Oireachtas Joint and Select Committees

Tuesday, 27 April 2021

Joint Oireachtas Committee on Climate Action

Increasing Wind Power on the National Grid: Discussion

Mr. Mark Foley:

I thank the Chairman for his acknowledgement of Shaping our Electricity Future because it is probably the most ambitious consultation programme ever undertaken by a State company. I will ask Ms Collins to speak to that shortly but, first, I will deal comprehensively with the North-South interconnector project. It has attracted a great deal of controversy and I have been involved in engagements on it as recently as last week.

First, all four approaches in Shaping our Electricity Future assume that the North-South interconnector will be built. I will frame my answer about this project in three questions. First, why is this project needed? Ours is an all-island integrated system, not two systems. Long before me, people worked very hard to create the exemplar of North-South co-operation, the integrated single electricity market. We look at the system as an integrated, all-island system. Second, the current link between Northern Ireland and Ireland is very basic and might best be described in lay language as a modest, single-lane carriageway, to use the analogy of a road network. It is a line that runs up through County Louth and into County Down. This very constrained link threatens security of supply, makes the overall system much more expensive and inhibits greater integration of renewables across the island. Frankly, we are currently moving inexorably towards a two-tier electricity system on the island if we do not address the constraints that are currently in play. To use the roads analogy, in essence, we need a motorway to link Ireland and Northern Ireland. This motorway would function like the spine of a body, transmitting very large volumes of electricity traffic between the North and the South and, essentially, enable the island to be truly one and fully integrated as a power system.

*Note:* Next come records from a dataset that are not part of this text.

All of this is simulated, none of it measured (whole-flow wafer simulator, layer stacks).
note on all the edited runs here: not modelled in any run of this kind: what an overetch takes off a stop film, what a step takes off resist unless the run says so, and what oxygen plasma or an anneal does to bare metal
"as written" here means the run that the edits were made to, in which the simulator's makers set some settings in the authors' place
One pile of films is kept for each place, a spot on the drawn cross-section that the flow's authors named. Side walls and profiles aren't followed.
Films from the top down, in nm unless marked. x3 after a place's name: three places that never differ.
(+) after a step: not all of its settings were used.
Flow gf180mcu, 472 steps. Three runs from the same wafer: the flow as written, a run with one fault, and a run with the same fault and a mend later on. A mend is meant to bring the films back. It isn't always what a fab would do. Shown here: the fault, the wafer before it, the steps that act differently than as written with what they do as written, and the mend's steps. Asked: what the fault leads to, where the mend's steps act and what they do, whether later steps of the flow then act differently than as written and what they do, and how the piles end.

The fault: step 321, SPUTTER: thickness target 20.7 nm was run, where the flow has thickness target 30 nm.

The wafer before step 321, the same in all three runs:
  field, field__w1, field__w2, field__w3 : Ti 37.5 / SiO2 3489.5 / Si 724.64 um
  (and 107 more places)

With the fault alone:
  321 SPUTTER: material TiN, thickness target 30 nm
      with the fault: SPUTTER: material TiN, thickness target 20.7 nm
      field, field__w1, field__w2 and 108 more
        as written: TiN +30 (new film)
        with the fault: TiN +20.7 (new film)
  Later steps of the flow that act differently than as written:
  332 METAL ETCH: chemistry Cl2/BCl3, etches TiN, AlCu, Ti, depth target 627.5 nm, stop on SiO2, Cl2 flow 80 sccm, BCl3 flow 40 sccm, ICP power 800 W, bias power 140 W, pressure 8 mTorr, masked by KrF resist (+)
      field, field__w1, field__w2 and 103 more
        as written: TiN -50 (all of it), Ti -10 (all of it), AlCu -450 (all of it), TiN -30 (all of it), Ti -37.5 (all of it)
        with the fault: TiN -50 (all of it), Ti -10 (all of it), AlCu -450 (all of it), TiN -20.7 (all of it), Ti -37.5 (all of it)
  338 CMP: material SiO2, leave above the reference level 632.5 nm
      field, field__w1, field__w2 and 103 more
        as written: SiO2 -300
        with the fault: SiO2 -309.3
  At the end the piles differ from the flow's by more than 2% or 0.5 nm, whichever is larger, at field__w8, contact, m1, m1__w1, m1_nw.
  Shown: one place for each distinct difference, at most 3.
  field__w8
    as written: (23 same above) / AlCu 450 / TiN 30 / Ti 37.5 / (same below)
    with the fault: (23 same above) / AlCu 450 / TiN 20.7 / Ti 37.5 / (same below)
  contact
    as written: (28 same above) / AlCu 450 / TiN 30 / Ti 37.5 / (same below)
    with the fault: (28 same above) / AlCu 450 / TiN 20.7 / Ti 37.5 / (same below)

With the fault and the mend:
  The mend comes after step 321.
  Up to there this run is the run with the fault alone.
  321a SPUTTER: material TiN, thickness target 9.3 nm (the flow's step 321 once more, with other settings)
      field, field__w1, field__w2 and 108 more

The second question is: why is it proposed to be overground? Alternating current, AC, using overhead lines has been around since electricity was invented 100 years ago. It is safe and reliable. It is the universal network approach in every developed country across the world. Unfortunately, AC lines are very restricted in terms of the extent to which they can be deployed safely and reliably underground. That limit is currently at approximately 50 km and only when there is real strength in the system at both ends. This is an undisputed technical fact. It is a function of physics. The 50 km is at the absolute upper boundary of what can be achieved. The North-South interconnector cannot be delivered using an underground AC cable today. It is close to 140 km long and the enabling infrastructure at both ends is very weak. It is unlikely that such a length of underground AC cable will be possible for decades to come, if ever.

That brings me to the third question: what about using high voltage direct current, HVDC, underground? This question is continuously asked of me and my colleagues in respect of a possible alternative to the North-South interconnector. HVDC involves converting the AC form of electricity into high voltage direct current, transferring it as direct current and converting it back again at the other end.

This technology is available in many parts of the world. In fact, it is used by EirGrid on our east-west interconnector with the UK, it is used extensively on offshore wind farms, and it will be used in EirGrid's proposed Celtic interconnector with France, which is to be commissioned around 2026. This is established technology. The big "but" is that it is not used anywhere in the world in what I would call the central nervous system of a synchronous power system. It is always used on the periphery, where the consequences of failure can be managed. It does fail because of its complexity. It will fail and, therefore, it cannot be relied on in the mission critical environment of our all-island power system. To be clear - when I speak about failure and the consequences of same, such a failure is inevitable. We would see a system collapse in both jurisdictions worse than what happened in Texas recently.

Speaking as someone with no history with this project - I only took up my office with EirGrid in June 2018 - but who has personally investigated the options, the project is only viable as an overhead AC cable. There is no viable alternative. The consequence of not delivering it is that we will effectively end up with two systems across the island with a limited link on the current line. That will drive cost increases in both jurisdictions, send us backwards in terms of the vision that those who came before us had of an all-island integrated system, and make the job of achieving 70% renewables more difficult because we will almost be doing it as two separate projects in two separate jurisdictions. These are the honest facts about the North-South interconnector. There is a great deal of noise about the project and many people are suggesting that A, B and C are possible, but these are the facts.

I thank the Chairman for indulging me. It was a long answer, but it had to be that full. I will pass over to Ms Collins to address the second part of the question on how Shaping our Electricity Future is going, what have we done and what is to come.